Joins
Join as-of
Use StreamingDataFrame.join_asof()
to join two topics into a new stream where each left record
is merged with the right record with the same key whose timestamp is less than or equal to the left timestamp.
This join is built with the timeseries enrichment use cases in mind, where the left side represents some measurements and the right side represents events.
Some examples:
- Matching of the sensor measurements with the events in the system.
- Joining the purchases with the effective prices of the goods.
During as-of join, the records on the right side get stored into a lookup table in the state, and the records from the left side query this state for matches.
Requirements
To perform a join, the underlying topics must follow these requirements:
-
Both topics must have the same number of partitions.
Join is a stateful operation, and it requires partitions of left and right topics to be assigned to the same application during processing. -
Keys in both topics must be distributed across partitions using the same algorithm. For example, messages with the key
A
must go to the same partition number for both left and right topics. This is Kafka's default behaviour.
Example
Join records from the topic "measurements" with the latest effective records from the topic "metadata" using the "inner" join strategy and a grace period of 14 days:
from datetime import timedelta
from quixstreams import Application
app = Application(...)
sdf_measurements = app.dataframe(app.topic("measurements"))
sdf_metadata = app.dataframe(app.topic("metadata"))
# Join records from the topic "measurements"
# with the latest effective records from the topic "metadata".
# using the "inner" join strategy and keeping the "metadata" records stored for 14 days in event time.
sdf_joined = sdf_measurements.join_asof(
right=sdf_metadata,
how="inner", # Emit updates only if the match is found in the store.
on_merge="keep-left", # Prefer the columns from the left dataframe if they overlap with the right.
grace_ms=timedelta(days=14), # Keep the state for 14 days (measured in event time similar to windows).
)
if __name__ == '__main__':
app.run()
How it works
Here is a description of the as-of join algorithm:
- Records from the right side get written to the state store without emitting any updates downstream.
- Records on the left side query the right store for the values with the same key and the timestamp lower or equal to the record's timestamp.
- If the match is found, the two records are merged together into a new one according to the
on_merge
logic. - The size of the right store is controlled by the "grace_ms":
a newly added "right" record expires other values with the same key with timestamps below "
- ".
Joining strategies
As-of join supports the following joining strategies:
inner
- emit the output for the left record only when the match is found (default).left
- emit the output for the left record even without a match.
Merging records together
When the match is found, the two records are merged according to the on_merge
parameter.
Out-of-the-box implementations assume that records are dictionaries.

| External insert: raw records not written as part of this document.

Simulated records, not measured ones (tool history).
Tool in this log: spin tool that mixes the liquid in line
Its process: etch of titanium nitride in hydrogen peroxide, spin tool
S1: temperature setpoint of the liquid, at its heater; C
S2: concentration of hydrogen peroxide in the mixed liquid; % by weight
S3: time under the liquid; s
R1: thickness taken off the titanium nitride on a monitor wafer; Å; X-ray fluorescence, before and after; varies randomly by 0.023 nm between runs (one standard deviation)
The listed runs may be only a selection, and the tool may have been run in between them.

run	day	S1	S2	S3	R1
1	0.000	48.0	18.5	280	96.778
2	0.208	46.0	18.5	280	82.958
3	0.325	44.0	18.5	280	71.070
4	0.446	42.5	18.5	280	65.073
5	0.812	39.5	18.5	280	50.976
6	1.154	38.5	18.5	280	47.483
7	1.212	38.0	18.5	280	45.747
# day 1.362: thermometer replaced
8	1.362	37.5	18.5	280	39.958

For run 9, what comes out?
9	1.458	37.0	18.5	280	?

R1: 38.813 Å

For merging other data types (as well as customizing the behavior) use the callback option.
Possible values:
-
raise
- merge two records together into a new dictionary and raise an exception if the same keys are found in both dictionaries.
This is a default behavior. -
keep-left
- merge two records together into a new dictionary and prefer keys from the left record in case of overlap. -
keep-right
- merge two records together into a new dictionary and prefer keys from the right record in case of overlap. -
custom callback - pass a callback
(<left>, <right>) -> <merged>
to merge the records manually.
Use it when non-dictionary types are expected, or you want to customize the returned object:
from typing import Optional
from quixstreams import Application
app = Application(...)
sdf_measurements = app.dataframe(app.topic("measurements"))
sdf_metadata = app.dataframe(app.topic("metadata"))
def on_merge(left: int, right: Optional[str]) -> dict:
"""
Merge non-dictionary items into a dict
"""
return {'measurement': left, 'metadata': right}
sdf_joined = sdf_measurements.join_asof(right=sdf_metadata, on_merge=on_merge)
if __name__ == '__main__':
app.run()
State expiration
StreamingDataFrame.join_asof
stores the right records to the state.
The grace_ms
parameter regulates the state's lifetime (default - 7 days) to prevent it from growing in size forever.
It shares some similarities with grace_ms
in Windows:
- The timestamps are obtained from the records.
- The join key keeps track of the maximum observed timestamp for each individual key.
- The older values get expired only when the larger timestamp gets stored to the state.
Adjust grace_ms
based on the expected time gap between the left and the right side of the join.
Limitations
- Joining dataframes belonging to the same topics (aka "self-join") is not supported.
- As-of join preserves headers only for the left dataframe.
If you need headers of the right side records, consider adding them to the value.
Message ordering between partitions
Joins use StreamingDataFrame.concat()
under the hood, which means that the application's internal consumer goes into a special "buffered" mode
when the join is used.
In this mode, it buffers messages per partition in order to process them in the timestamp order between different topics.
Timestamp alignment is effective only for the partitions with the same numbers: partition zero is aligned with other zero partitions, but not with partition one.
Note that message ordering works only when the messages are consumed from the topics.
If you change timestamps of the record during processing, they will be processed in the original order.